Bits to Bitcoin: How Our Digital Stuff Works by Mark Stuart Day
Author:Mark Stuart Day
Language: eng
Format: epub, pdf
Tags: computer systems; IT infrastructure; introduction; operating systems; distributed systems; computer networks; data networks; networking; internet; virtualization; interrupts; locks; blockchain; coordination; mutable storage; mutability; equality; lost update; concurrency; multitasking; browsing; fault-tolerance; routing; Uniform Resource Locator; URL; Domain Name System; DNS; hierarchical naming; public-key cryptography; key distribution
Publisher: The MIT Press
Published: 2018-08-28T00:00:00+00:00
Searching Searches
The Google search page is actually a little more sophisticated than what we’ve described so far. Even when we narrow our attention to just the text box, there is also a “prompting” or “completion” feature that we haven’t yet described.
The search box has another action attached, in addition to the “search” action that we have described. This additional action takes place after every single character typed by the user. Originally, this kind of action was intended for validation of what the user types. On each keystroke, the triggered action can check whether the input character is acceptable, and reject or correct it if it is not.
The Google search page ingeniously repurposes that input validation to produce quite a different effect. The per-character action takes the partial search string (including the newly typed character) and hands it to the server for a search. But the browser is asking for a different kind of search from the ones we previously described. Instead of searching the web for corresponding results, there is a search of popular Google searches. Why is that helpful? Many other people may have previously searched for something similar to what you’ve typed so far. The set of all information on the web is inconceivably huge, but there is only a much smaller set of currently popular phrases resembling what you’ve typed so far. Accordingly, it’s possible to do a useful search of popular relevant phrases much more rapidly than is possible for searching the whole web.

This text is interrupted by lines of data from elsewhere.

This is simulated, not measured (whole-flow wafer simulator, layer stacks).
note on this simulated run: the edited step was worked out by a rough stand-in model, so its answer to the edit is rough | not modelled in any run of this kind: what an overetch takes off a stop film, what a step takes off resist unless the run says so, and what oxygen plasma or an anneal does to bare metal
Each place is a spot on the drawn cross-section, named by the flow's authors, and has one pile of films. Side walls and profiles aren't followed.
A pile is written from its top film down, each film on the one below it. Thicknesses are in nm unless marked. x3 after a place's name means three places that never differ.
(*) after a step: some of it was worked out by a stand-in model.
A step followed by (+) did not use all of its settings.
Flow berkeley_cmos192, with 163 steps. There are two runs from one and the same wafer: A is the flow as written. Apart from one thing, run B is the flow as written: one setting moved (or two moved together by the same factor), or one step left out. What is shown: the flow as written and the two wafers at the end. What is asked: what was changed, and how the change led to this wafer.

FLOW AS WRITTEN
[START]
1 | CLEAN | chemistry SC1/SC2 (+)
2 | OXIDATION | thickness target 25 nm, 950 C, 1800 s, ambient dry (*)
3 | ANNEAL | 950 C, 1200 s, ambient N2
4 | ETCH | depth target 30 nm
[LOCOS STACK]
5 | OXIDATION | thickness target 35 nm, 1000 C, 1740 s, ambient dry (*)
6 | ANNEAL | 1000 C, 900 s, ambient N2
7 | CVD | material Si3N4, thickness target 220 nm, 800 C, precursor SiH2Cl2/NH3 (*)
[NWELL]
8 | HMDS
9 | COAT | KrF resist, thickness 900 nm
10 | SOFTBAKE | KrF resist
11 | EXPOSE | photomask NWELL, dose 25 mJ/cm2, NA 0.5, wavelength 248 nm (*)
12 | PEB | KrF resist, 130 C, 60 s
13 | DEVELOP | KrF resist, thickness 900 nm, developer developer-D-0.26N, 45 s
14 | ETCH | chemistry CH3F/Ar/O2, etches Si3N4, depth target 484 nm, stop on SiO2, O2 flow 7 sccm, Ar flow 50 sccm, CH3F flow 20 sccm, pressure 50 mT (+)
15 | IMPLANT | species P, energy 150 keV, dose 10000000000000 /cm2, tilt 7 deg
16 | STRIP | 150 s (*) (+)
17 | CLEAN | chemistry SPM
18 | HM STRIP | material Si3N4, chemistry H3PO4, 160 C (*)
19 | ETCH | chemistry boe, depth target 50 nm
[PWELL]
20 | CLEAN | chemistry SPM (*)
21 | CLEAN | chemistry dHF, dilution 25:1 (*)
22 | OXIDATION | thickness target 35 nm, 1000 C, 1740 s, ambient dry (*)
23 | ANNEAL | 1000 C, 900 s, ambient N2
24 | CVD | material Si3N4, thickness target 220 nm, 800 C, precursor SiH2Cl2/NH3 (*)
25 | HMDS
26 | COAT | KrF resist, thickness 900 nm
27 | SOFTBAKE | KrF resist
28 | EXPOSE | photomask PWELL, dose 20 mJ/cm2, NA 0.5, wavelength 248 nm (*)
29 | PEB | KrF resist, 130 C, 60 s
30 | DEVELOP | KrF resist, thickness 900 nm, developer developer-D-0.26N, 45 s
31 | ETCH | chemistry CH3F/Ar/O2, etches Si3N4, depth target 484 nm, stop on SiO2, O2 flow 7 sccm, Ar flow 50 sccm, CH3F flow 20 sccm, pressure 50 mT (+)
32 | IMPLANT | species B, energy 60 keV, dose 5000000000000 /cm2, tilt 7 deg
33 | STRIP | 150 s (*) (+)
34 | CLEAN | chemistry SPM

The top few results of the search are supplied as possible choices that are displayed adjacent to the search box. Each such choice has an associated action to perform the corresponding search. Effectively, each character typed is triggering a program. That program contacts a Google server to run another program. That server program in turn sends back snippets of text each associated with its own little program. The user experiences all this as the service making helpful suggestions. Meanwhile, the underlying mechanism is doing a surprising amount of surprisingly complicated work in response to every single keystroke. Once again we see the possibilities that arise from the sheer number of steps that modern computers can take during an interval that seems quite short in human terms.